The year was 1955, I had graduated from high school that May. I was a month shy of 18 at the time. I had joined the National Guard the year before, a lot of my friends had also joined as soon as we could. At the time the draft was still going on and by being in the Guard we weren’t draft eligible.

I lived in a northern Minnesota community, on the Cuyuna Iron Range, the smallest of the three Minnesota ranges. Many of my friends and classmates’ fathers were miners. Jobs were scarce and because I was not 18 I couldn’t even apply. I went off to Guard camp and was 18 when I came back at the end of June so I applied around but because I was late all the vacancies had been filled, but some of my school friends had gotten on. Nepotism was useful, having a family member working in a mine was a real help.

Anyway, I soon got a call at one of the mines, the father of the girl I had been dating was hiring foreman and my brother also worked at the same mine so the nepotism was alive and well. It was one of the smaller open pits. My first day on the job was blaster’s helper which allowed me to fill the charged holes with the handy wheel barrow and a #2 long handle shovel I’d been provided. Not romantic but still…

After one day I’d pretty well mastered the shovel/wheelbarrow operations so I got transferred to driller’s helper at the same pay level, #5. This was not a promotion. I carried water by the bucketful to the driller who seemed to not care how much he spilled as he was using it. I helped empty the mud from the drilled holes, meaning I got in the mud’s way as it splashed out of the mud bucket. I took samples and recorded the info in a log book. Hey, I was a high school graduate so I could do that administrative stuff. If you’ve ever met an open pit iron miner his clothes are rust color, his car is rust color, his wife is rust color, his kids are rust color. A driller is the top of the line rust color because he works in red mud all day.
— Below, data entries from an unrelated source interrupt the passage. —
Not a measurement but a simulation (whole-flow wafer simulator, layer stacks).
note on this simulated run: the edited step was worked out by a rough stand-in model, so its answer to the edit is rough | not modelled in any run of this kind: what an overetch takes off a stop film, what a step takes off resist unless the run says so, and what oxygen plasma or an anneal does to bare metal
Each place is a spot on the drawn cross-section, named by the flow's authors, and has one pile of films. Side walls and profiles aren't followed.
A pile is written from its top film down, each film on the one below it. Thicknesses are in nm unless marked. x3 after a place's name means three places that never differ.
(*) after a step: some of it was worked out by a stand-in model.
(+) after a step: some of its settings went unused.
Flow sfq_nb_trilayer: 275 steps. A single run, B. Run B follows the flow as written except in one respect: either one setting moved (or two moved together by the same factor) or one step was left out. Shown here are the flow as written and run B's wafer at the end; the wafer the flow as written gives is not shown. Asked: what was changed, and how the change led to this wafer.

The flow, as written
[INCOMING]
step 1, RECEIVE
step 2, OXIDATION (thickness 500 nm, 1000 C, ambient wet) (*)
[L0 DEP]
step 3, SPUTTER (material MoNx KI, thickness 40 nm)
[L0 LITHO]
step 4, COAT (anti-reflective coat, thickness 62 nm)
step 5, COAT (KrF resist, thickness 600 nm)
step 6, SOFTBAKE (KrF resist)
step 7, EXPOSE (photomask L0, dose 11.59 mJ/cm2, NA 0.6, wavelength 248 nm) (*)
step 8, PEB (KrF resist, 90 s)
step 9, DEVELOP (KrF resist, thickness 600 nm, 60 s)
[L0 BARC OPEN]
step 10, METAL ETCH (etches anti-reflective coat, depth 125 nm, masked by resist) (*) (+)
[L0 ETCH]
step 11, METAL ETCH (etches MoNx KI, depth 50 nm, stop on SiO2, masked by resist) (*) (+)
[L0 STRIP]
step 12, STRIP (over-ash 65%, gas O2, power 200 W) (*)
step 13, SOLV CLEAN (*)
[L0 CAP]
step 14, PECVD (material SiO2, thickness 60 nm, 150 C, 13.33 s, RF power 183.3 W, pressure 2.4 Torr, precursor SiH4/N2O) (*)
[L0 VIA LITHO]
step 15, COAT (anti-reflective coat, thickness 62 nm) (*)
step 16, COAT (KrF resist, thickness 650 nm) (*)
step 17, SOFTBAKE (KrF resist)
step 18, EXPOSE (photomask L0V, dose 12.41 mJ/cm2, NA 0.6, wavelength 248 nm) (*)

I was like a pig in mud, so to speak. I had a job, I was making $1.86 @ hour, a grown up wage. Now I could get a car, some beer and with a little luck a girl friend since my old one had gone to school in Minneapolis and didn’t get home too often. After a few weeks I noticed my pay check had been docked a few dollars, I can’t remember how much but I’m thinking about 4 bucks. I asked the guys at work why that happened and they told me, “Oh, union dues” WTF is up with that? I don’t remember joining a union. “Oh, we have to belong to the Steel Workers Union to keep our job, it’s a closed shop”

“Well, what do we get for our money?” The driller said, “We are protected, no one can bump us, unless they have more seniority” “But” I said, “you may have noticed that I’m the youngest guy working here, everyone has more seniority than I have”. He said, “Yep, everyone here can bump you but since drilling is the crappiest job here and no one else wants it, you’re safe.”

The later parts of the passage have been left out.